With fifty years on the marketplace, Kellogg’s Pop-Tarts have carved a special place in people’s hearts. The brand even has a cache of swag for true believers, selling hoodies, picture frames, and laptop cases stamped with the brand’s iconic imagery. Luckily for nostalgic Angelenos, the simple dessert has been showing up on menus around the city in ways both faithful to the original and completely different. Here are a few of our favorites.
Just what is the allure of the pop tart? As Monica May, chef and co-owner of Nickel Diner puts it, “I’m creating a better version of my childhood.” Fun and amped up with supremely fresh, farmers’ market ingredients, like seasonal fruit, the treats at Nickel are, from pastry to jam, made completely from scratch. Currently on the menu are strawberry, blueberry-meyer-lemon, and chocolate-banana garnished with candied peanuts. “In the summer we feature all stone fruit, and in winter offer spiced pumpkin with chocolate, and apple with bourbon-brown-sugar glaze. The strawberry, though, remains everyone’s favorite,” says May.
Nickel Diner, 524 S. Main St., Los Angeles 213-623-8201
French and elegant, Republique does not immediately strike one as a place fit for pop tarts. Look closer, however, and a certain whimsy comes through in offerings like crispy pork rinds “chips and dip.” Also playful, the restaurant’s version of the breakfast treat is flaky (you’ll definitely need a napkin!) and filled with date puree and large chunks of bacon. Umami comes through the sweet and savory flavors with the sugar sprinkled on top providing a nice crunch. Grab one with a hot cup of coffee to ensure a delightful morning.
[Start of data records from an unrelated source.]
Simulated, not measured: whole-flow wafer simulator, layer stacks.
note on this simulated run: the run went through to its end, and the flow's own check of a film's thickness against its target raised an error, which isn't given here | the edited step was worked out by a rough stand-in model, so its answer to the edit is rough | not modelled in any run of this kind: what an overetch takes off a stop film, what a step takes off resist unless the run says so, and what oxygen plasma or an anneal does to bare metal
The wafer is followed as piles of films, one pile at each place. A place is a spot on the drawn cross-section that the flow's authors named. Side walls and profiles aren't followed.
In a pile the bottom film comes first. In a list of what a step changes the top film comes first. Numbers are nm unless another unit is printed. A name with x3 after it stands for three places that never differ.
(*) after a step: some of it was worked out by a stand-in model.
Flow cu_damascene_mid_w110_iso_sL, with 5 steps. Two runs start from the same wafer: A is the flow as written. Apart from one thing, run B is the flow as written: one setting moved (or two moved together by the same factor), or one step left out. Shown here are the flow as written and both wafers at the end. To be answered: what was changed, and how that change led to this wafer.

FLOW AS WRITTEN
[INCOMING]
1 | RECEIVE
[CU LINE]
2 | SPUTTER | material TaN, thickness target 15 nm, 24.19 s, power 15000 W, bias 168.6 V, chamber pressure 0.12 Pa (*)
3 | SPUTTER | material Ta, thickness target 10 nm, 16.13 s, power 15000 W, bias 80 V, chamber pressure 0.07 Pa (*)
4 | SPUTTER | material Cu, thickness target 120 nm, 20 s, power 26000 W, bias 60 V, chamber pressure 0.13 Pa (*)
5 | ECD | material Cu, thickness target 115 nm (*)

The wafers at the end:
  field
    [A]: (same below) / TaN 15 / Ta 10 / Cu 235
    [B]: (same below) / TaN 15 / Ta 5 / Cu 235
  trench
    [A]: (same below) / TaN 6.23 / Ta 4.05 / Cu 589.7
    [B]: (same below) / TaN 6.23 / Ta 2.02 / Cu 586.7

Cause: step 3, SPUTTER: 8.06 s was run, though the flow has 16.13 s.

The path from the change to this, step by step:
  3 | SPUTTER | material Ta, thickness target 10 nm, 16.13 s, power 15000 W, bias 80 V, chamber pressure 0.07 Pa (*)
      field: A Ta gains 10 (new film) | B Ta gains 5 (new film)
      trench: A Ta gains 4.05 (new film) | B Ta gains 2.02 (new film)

Republique, 624 S. La Brea, Los Angeles, 310-362-6115
The Los Feliz spot keeps it simple with pop tarts that play on nostalgia. The strawberry, blueberry, and apple-cinnamon versions come large enough to share, although you are free to resist anyone who wants a bite. The shell is crumbly, a bit like pie crust, and as this modern diner is open 24 hours, you can chow on the treats for breakfast, lunch, dinner, or even a midnight snack. There is also a pineapple version—try it with a banana shake.
Fred 62, 1850 N. Vermont Ave., Los Angeles, 323-667-0062
There’s something a bit subversive about stuffing glamorous ingredients like lobster and Gruyere cheese into the pocket of the humble pop tart, but Barton G doesn’t let high/low snobbery get in the way of a good time. In fact, this tongue-in-cheek restaurant revels in it. The buttery phyllo dough cuddles the shellfish like a duvet, and the blanket of mornay sauce ups the comfort factor. The dipping duo of Tabasco hollandaise and tarragon aioli on the side brings a little heat to the party.
Barton G 861 N. La Cienega, Los Angeles, 310-388-1888
Dia de Campo & Abigail
One of the South Bay’s most important culinary voices chef Tin Vuong has a dedication to pop tarts that cannot be understated. Two of his Redondo Beach restaurants, Abigaile and Dia de Campo, while completely different—the former is globally inspired while the latter can be described as nuevo Mexican—celebrate the beloved pocket of dough.
“It’s a fun and unique way to incorporate handheld food items to the menu, and they’re insanely delicious,” says Vuong. “While puff pastry isn’t exactly among the first things that come to mind when you think of Vietnamese cuisine, like the baguette and coffee, we’ve taken these items initially introduced by the French and given them a Vietnamese makeover.”
For those who like their pop tarts sweet, Dia de Campo’s mango pop tart, with spiced honey yogurt on the side, will provide just enough exoticism while still stoking your nostalgia. Large enough to share, this buttery treat is filled with puree and chunks of mango then topped with chopped pecans and brown sugar. The creamy dipping sauce is not too sweet, making it a perfect accompaniment to the dessert.
Over at Abigaile, the P.I.G. pop tart is a savory mix of bacon, Gruyere cheese, and smoked pork confit with a yummy tomato jam on the side. Rich and perhaps capable of taking down the almighty breakfast burrito, Abigaile’s version is instantly addictive, urging bite after delicious bite. Pair it with the Callahan cocktail, a play on the Old Fashioned with a mix of house-infused cinnamon, anise and raisin whiskey, black walnut and orange. Aren’t you glad you’re a grownup?